Create the Avro Multi Event application

10

Next up in the tutorial is to create the application for the Avro multiple events application.

KafkaProducer for Avro events
public void produceAvroEvents(final Supplier<Producer<String, SpecificRecordBase>> producerSupplier,
                              final String topic,
                              final List<SpecificRecordBase> avroEvents) {

        try (Producer<String, SpecificRecordBase> producer = producerSupplier.get()) {  (1)
           avroEvents.stream()  (2)
                    .map((event -> new ProducerRecord<>(topic, (String) event.get("customer_id"), event))) (3)
                    .forEach(producerRecord -> producer.send(producerRecord,
//Details left out for clarity

//Relevant configurations

 avroProduceConfigs.put(ProducerConfig.VALUE_SERIALIZER_CLASS_CONFIG, KafkaAvroSerializer.class);
 avroProduceConfigs.put(AbstractKafkaSchemaSerDeConfig.AUTO_REGISTER_SCHEMAS, false); (4)
 avroProduceConfigs.put(AbstractKafkaSchemaSerDeConfig.USE_LATEST_VERSION, true) (5)
1 Getting the producer from the supplier
2 Streaming over the provided collection of Avro events to send
3 Creating the ProducerRecord instance, note the use of map-like access to get the required field for the key
4 Specifying to disable automatic schema registration
5 Setting to use the latest schema

You have a very similar approach with the Avro producer as you did with the Protobuf version, but take a took at the type at annotation one - it’s an abstract class, SpecificRecordBase that every Avro generated class inherits from. Since the schema for the Avro multi-event topic uses a union at the top level, you don’t know the concrete type. Since you want to use the customer ID as the key you need to access the field in a map-like fashion by using the field name as it exists in the schema. This is possible because SpecificRecordBase implements the GenericRecord interface which provides the get method for retrieving a field value by name.
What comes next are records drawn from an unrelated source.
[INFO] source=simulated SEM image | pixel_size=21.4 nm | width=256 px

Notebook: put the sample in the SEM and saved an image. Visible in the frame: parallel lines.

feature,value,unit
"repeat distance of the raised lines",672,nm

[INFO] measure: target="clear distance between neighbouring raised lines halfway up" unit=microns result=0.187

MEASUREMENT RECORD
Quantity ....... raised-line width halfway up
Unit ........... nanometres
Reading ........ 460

But the biggest difference is the configurations you provide to the producer for the Avro serializer, namely disabling automatic schema registration, otherwise it would override the union schema as the latest one. Additionally since you’ve set use.latest.version to true the serializer looks up the latest version, the union schema, and will use that for serialization. This blog post by Robert Yokota explains this mechanism in detail.

Next we’ll move on to creating the Avro consumer.

KafkaConsumer for multiple events in Avro
consumerRecords.forEach(consumerRec -> {
  SpecificRecord avroRecord = consumerRec.value(); (1)
  if (avroRecord instanceof Purchase) {    (2)
      Purchase purchase = (Purchase) avroRecord;  (3)
      eventTracker.add(purchase.getItem());
  } else if (avroRecord instanceof Pageview) {
      Pageview pageView = (Pageview) avroRecord;
      eventTracker.add(pageView.getUrl());

// details left out for clarity
1 Getting the record
2 Doing an instanceof check to determine the type
3 Casting to the appropriate concrete type

With the Avro consumer you’ll need to use the Java instanceof operator to determine concrete type for the record. Notice that here you’re using the SpecificRecord interface which every Avro generated object implements. Once you find the correct concrete type you cast the record to that type and extract the required information.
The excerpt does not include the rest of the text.